United States v. Union Pac. R. Co.

Decision Date15 February 1909
Docket Number2,873.
Citation169 F. 65
PartiesUNITED STATES v. UNION PAC. R. CO.
CourtU.S. Court of Appeals — Eighth Circuit

Timothy F. Burke (George P. McCabe and Edward T. Clark, on the brief), for the United States.

John W Lacey, for defendant in error.

Before VAN DEVANTER, HOOK, and ADAMS, Circuit Judges.

ADAMS Circuit Judge.

This was an action at law instituted by the United States to recover a penalty from the defendant railroad company, a carrier of interstate commerce, for alleged violation of Act Cong. June 29, 1906, 34 Stat. 607, c. 3594 (U.S. Comp. St Supp. 1907, p. 918), which prohibits confinement of live stock in cars for more than 28 hours without unloading for rest, water, and feeding. The petition stated facts constituting a cause of action under the statute, and particularly stated that the railroad company confined the live stock 'knowingly and willfully.' The answer contained an admission that defendant received the stock for carriage, that it was confined en route, and not unloaded for a period of more than 36 hours. It then averred as follows:

'And defendant denies that its failure to unload the said live stock in accordance with law was in any way willful or from avoidable cause which could have been anticipated by the exercise of due diligence and foresight; but, on the contrary, avers that the said failure was wholly caused by the great and unusual press of business both on the tracks of the defendant and at its stockyards, causing delays at the meeting points of its trains, and failures of its engines, both those carrying the cars aforesaid and those drawing other trains which affected and delayed the train carrying the said live stock and alone caused the said live stock to be confined beyond the time limited by law.'

The sufficiency of this answer as a defense was challenged by demurrer, which was overruled, and, plaintiff declining to plead further, final judgment was rendered in favor of the defendant. Due exception having been preserved, the case is brought here by writ of error for review. Did the answer state a defense? Section 1 of the act of June 29, 1906, provides that no railroad engaged in interstate commerce in the transportation of cattle, sheep, swine, or other animals shall, without the written request of the owner or person in custody thereof, 'confine the same in cars * * * for a period longer than twenty-eight consecutive hours without unloading the same in a humane manner into properly equipped pens for rest, water, and feeding, for a period of at least five consecutive hours, unless prevented by storm or by other accidental or unavoidable causes which cannot be anticipated or avoided by the exercise of due diligence and foresight. ' The provisions of section 2 are immaterial for our present inquiry. Section 3 provides 'that any railroad' engaged in interstate commerce ' * * * who knowingly and willfully fails to comply with the provisions of the two preceding sections shall for every such failure be liable for and forfeit and pay a penalty of not less than one hundred nor more than five hundred dollars. ' Section 4 provides 'that the penalty created by the preceding section shall be recovered by civil action. * * * ' From the foregoing it appears that section 1 creates a duty to be performed by carriers and that section 3 imposes a penalty not for the failure to perform the duty, but only when the carrier 'knowingly and willfully' fails in that regard. The defendant by not denying the averment of the petition in that regard admitted that it 'knowingly' failed to unload the stock.

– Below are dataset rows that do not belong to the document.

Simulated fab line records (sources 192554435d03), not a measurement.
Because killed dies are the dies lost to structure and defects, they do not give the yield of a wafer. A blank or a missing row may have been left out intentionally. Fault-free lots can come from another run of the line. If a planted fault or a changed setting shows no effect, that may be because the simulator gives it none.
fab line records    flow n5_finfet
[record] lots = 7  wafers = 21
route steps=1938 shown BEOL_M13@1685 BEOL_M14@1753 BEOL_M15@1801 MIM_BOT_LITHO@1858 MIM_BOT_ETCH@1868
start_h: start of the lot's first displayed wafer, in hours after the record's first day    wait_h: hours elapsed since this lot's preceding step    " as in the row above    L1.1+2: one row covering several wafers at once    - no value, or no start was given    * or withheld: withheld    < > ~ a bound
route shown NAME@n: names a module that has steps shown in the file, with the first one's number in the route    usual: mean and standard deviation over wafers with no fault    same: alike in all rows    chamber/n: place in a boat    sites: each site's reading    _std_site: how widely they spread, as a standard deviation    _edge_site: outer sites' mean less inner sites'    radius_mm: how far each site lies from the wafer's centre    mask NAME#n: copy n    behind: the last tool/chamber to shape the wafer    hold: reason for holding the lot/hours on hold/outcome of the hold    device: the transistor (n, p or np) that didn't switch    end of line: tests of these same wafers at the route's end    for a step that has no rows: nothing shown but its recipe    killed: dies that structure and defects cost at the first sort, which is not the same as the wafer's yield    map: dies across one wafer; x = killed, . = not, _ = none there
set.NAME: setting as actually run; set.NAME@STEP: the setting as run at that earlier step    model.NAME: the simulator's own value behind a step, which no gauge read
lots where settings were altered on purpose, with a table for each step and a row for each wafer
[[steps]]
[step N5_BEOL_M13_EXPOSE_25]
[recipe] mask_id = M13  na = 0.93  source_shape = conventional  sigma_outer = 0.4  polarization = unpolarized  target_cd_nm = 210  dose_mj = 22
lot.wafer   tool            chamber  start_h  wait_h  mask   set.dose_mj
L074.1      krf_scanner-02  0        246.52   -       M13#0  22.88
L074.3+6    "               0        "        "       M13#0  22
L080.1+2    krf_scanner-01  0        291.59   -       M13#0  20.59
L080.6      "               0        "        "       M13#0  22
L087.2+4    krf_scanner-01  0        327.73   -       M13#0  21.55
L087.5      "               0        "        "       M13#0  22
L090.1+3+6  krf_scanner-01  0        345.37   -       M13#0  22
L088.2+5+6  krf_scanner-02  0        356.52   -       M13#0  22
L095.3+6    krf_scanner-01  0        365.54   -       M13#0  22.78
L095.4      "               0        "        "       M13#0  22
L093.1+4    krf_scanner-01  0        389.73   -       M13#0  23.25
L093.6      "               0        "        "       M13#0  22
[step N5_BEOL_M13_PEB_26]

It is contended that the answer puts in issue the allegation of the petition that defendant's failure to unload the stock was willful and the allegation that defendant was not prevented from unloading the stock by an unavoidable cause which could not have been anticipated by diligence and foresight, and that as a result of these denials of material averments an issue of fact was joined which necessitated the overruling of the demurrer.

The answer, after admitting that the stock was not unloaded, and denying that the company's failure to unload was willful or from avoidable cause, proceeded in an unbroken sentence to declare as follows:

'But, on the contrary, avers that the said failure was wholly caused by the great and unusual press of business, * * * which alone caused the said live stock to be confined beyond the time limited by law.'

It is a familiar principle of pleading and one repeatedly recognized by this court that a general averment is always controlled and limited by specific allegations on the same subject-matter. Boatmen's Bank v. Fritzlen, 68...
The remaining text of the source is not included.